It’s been 25 years since Maxinquaye, the trip-hop classic that shook the world. Since then, Tricky—the stage name of Adrian Thaws—has been living in its shadow. It’s as though every new Tricky album comes prepackaged with the disclaimer: “Not bad, but it ain’t Maxinquaye.”
Virtually any artist is bound to come back down to earth after an album like Maxinquaye. You can only reinvent the wheel so many times, or pioneer a genre for so many years. And Tricky spent the entire 2000s coming back down to earth, with overdone, blustering rap-rock experiments like Blowback, Vulnerable, and Knowle West Boy. But the 2010s signaled a new chapter in the veteran’s career, a return to the risk-taking of his early work. In 2013, Thaws roared back with the gun-slinging, industrial-tinged False Idols, one of the finest trip-hop LPs of the past ten years. He followed it up with the equally marvelous Adrian Thaws, probably his most club-ready album to date.
Since then, Tricky’s been in a bit of a funk again. Lo-fi R&B projects like Skilled Mechanics and ununiform felt murky, underdeveloped, and decidedly unambitious. Which is no surprise, of course—the only real narrative to Tricky’s career is that you never know which Tricky you’ll get next. His music is by equal turns surprising and frustrating, full of twists and turns, peaks and valleys.
However, if there’s anything Tricky does exceptionally well, it communicates pain, tragedy, and suffering through his music. Tricky is no stranger to such things. His father left before he was even born; his mother committed suicide when he was four. He grew up in a violence-ridden neighborhood of Bristol, and most recently, in 2019, his daughter took her own life. Yet Tricky’s ability to keep churning out music despite all he’s been through is nothing shy of incredible. Tragedy has always played a huge part in his music, but on his latest LP, Fall to Pieces, it plays a bigger role than ever before.

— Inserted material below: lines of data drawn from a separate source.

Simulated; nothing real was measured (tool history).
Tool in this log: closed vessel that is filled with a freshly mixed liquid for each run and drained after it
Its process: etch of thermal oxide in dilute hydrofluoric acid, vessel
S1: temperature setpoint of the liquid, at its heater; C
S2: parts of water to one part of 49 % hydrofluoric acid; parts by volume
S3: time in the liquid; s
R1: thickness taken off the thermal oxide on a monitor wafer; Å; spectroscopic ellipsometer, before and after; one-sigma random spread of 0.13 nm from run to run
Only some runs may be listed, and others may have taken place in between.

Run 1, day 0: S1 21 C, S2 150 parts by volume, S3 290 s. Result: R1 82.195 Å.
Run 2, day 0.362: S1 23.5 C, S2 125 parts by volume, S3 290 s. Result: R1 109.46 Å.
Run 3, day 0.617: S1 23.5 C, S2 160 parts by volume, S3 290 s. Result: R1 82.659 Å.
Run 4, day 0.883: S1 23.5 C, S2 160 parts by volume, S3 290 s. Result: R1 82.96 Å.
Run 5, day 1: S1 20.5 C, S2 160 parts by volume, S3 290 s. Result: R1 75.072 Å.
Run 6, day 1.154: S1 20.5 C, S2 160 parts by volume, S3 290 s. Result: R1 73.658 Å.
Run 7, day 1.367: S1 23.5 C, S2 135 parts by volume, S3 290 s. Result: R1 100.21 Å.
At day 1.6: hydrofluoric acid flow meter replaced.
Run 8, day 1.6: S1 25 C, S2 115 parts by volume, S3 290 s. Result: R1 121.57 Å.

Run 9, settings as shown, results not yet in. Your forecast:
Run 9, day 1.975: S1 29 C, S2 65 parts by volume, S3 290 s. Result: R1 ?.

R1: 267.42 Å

There’s barrenness to the music here that oozes grief and loss. It’s an album of skeletal drums, eerie slide guitar, and the usual raspy, half-whispered vocals we’ve come to expect from Tricky. The lyrics are so blunt, so bare-bones, they feel cooked up on the spot—half-formed, stream-of-conscious mutterings like “Hardly sleep now / Hardly here now / Stare into space / Ending this race” and “Is it real / And it hurts to feel / Goodnight, my love.” Nowhere is the pain more keenly felt, however, than on “Hate This Pain”. In a voice wracked with anguish, Tricky sings: “At ten, I’ll take a flight / Try to be there, I guess I might / I miss my baby while I fly / In my head I want to die.” The lyrics convey a father numb with grief, indifferent to the mundane demands of work and travel, almost sleepwalking through life. They aren’t meant to be poetic—they’re meant to convey raw emotional pain in the most naked terms.
Most of the album is not sung by Tricky, however. Thaws has always had a reputation for collaborating with female vocalists—most famously Martina-Topley Bird, who sung most of Maxinquaye. Here, the trip-hop veteran enlists Marta Zlakowska, who sings on nine of the 11 tracks. On the other two, he features Oh Land, the project of Danish-singer Nanna Oland Fabricius. Their presence adds a soothing counterpoint to Tricky’s tortured singing.
Unfortunately, Marta—and Oh Land, to a lesser degree—end up carrying too much of the weight here. Fall to Pieces gives the impression of an artist struggling to sustain his vision, leaning on his collaborators to make up for its lack. Like on the last two albums, Tricky sounds too restrained here. His half-whispered, mumble-sung vocals make his presence feel too remote, too detached to convey the lyrics’ pain. And the electronics are threadbare and undercooked, giving the music a rushed, half-finished quality. The tracks feel more like sketches or ideas than actual songs—after all, only three of them even crack the three-minute mark.